My rule based uploader recipe for EBI ENA

The Rule based uploader tutorial by @jmchilton and @hxr provides an example of creating a list of dataset pairs. I find a slightly adapted version of the procedure very useful for loading collections of sequences from EBI’s European Nucleotide Archive into Galaxy. Since once can now save and share “recipes” from the uploader I though I’d share my recipe here.

My starting point is a project page in ENA, e.g. the one for PRJNA522942, which is data from this paper by Chen et al. On that page, choose to download the report in TSV format (i.e. click on the TSV - see the image below where that link is highlighted):

In the rule based uploader choose to upload data as a collection and choose to load the tabular data from a pasted table. Paste the TSV report from ENA into the form and click the build button.

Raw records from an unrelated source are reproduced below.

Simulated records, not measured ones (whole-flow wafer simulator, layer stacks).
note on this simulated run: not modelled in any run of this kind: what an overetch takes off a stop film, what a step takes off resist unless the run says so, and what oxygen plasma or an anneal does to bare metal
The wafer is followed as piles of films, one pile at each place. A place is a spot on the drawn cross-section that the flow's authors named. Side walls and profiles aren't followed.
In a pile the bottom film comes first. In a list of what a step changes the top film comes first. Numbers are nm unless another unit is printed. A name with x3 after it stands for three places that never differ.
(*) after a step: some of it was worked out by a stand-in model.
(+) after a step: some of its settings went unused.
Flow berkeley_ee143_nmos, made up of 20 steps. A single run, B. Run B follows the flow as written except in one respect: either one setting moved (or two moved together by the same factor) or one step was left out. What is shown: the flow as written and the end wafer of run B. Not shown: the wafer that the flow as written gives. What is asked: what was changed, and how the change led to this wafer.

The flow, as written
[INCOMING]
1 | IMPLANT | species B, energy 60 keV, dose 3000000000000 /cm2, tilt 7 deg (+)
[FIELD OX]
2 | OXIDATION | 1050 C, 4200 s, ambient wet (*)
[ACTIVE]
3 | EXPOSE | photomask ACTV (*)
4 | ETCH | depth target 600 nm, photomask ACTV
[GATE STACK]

In the rule based uploader, click the spanner icon (highlighted in the image below), paste the recipe from here, give your new collection a name and click Upload.

rule

Then sit back and wait. Galaxy will download the files from ENA and create a list of paired dataset collections with the name you gave it. Note that this recipe filters out non-paired end datasets - it will not work with single-ended data or ENA projects that contain a mix of single and paired end data.

3 Likes

btw I have noticed that due to network problems on the EBI ENA side (variable network speeds and connection problems when doing automated retrieval from ENA are common) this procedure does not work for all ENA projects. Perhaps some additional work on the Galaxy uploader can help fix this.

Super cool, thanks for sharing!